[slurm-users] GRES and GPUs

Xaver Stiensmeier

unread,

Jul 17, 2023, 7:44:52 AM7/17/23

to slurm...@lists.schedmd.com

Hey,

I am currently trying to understand how I can schedule a job that needs a GPU.

I read about GRES https://slurm.schedmd.com/gres.html and tried to use:

GresTypes=gpu
NodeName=test Gres=gpu:1

But calling - after a 'sudo scontrol reconfigure':

srun --gpus 1 hostname

didn't work:

srun: error: Unable to allocate resources: Invalid generic resource (gres) specification

so I read more https://slurm.schedmd.com/gres.conf.html but that didn't really help me.

I am rather confused. GRES claims to be generic resources but then it comes with three defined resources (GPU, MPS, MIG) and using one of those didn't work in my case.

Obviously, I am misunderstanding something, but I am unsure where to look.

Best regards,
Xaver Stiensmeier

Hermann Schwärzler

unread,

Jul 17, 2023, 8:11:36 AM7/17/23

to slurm...@lists.schedmd.com

Hi Xaver,

what kind of SelectType are you using in your slurm.conf?
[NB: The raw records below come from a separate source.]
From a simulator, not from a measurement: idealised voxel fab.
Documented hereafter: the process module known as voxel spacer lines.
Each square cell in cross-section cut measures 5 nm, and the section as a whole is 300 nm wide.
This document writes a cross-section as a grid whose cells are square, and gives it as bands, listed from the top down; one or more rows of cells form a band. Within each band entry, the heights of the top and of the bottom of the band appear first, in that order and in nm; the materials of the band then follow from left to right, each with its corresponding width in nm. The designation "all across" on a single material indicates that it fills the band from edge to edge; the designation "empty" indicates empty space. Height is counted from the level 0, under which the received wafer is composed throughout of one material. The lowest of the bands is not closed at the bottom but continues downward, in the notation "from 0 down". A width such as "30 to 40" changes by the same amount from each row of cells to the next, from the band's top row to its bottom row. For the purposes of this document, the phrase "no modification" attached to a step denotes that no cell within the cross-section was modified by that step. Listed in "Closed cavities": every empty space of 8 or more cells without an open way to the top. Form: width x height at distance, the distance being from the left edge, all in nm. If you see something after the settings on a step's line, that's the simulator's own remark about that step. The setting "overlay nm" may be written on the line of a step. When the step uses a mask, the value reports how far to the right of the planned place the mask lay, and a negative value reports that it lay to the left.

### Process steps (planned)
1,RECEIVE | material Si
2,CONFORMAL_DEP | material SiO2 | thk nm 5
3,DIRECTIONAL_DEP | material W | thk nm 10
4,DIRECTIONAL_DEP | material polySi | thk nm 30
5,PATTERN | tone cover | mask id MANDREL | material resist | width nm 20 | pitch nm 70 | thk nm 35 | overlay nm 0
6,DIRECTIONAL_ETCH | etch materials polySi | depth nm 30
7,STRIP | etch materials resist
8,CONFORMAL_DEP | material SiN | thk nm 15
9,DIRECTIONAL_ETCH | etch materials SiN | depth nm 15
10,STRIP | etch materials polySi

Per https://slurm.schedmd.com/gres.html you have to consider:
"As for the --gpu* option, these options are only supported by Slurm's
select/cons_tres plugin."

So you can use "--gpus ..." only when you state
SelectType = select/cons_tres
in your slurm.conf.

But "--gres=gpu:1" should work always.

Regards
Hermann

Xaver Stiensmeier

unread,

Jul 17, 2023, 9:44:02 AM7/17/23

to slurm...@lists.schedmd.com

Hi Hermann,

Good idea, but we are already using `SelectType=select/cons_tres`. After
setting everything up again (in case I made an unnoticed mistake), I saw
that the node got marked STATE=inval.

To be honest, I thought I can just claim that a node has a gpu even if
it doesn't have one - just for testing purposes. Could this be the issue?

Best regards,
Xaver Stiensmeier

Groner, Rob

unread,

Jul 17, 2023, 9:57:45 AM7/17/23

to slurm...@lists.schedmd.com

That would certainly do it. If you look at the slurmctld log when it comes up, it will say that it's marking that node as invalid because it has less (0) gres resources then you say it should have. That's because slurmd on that node will come up and say "What gres resources??"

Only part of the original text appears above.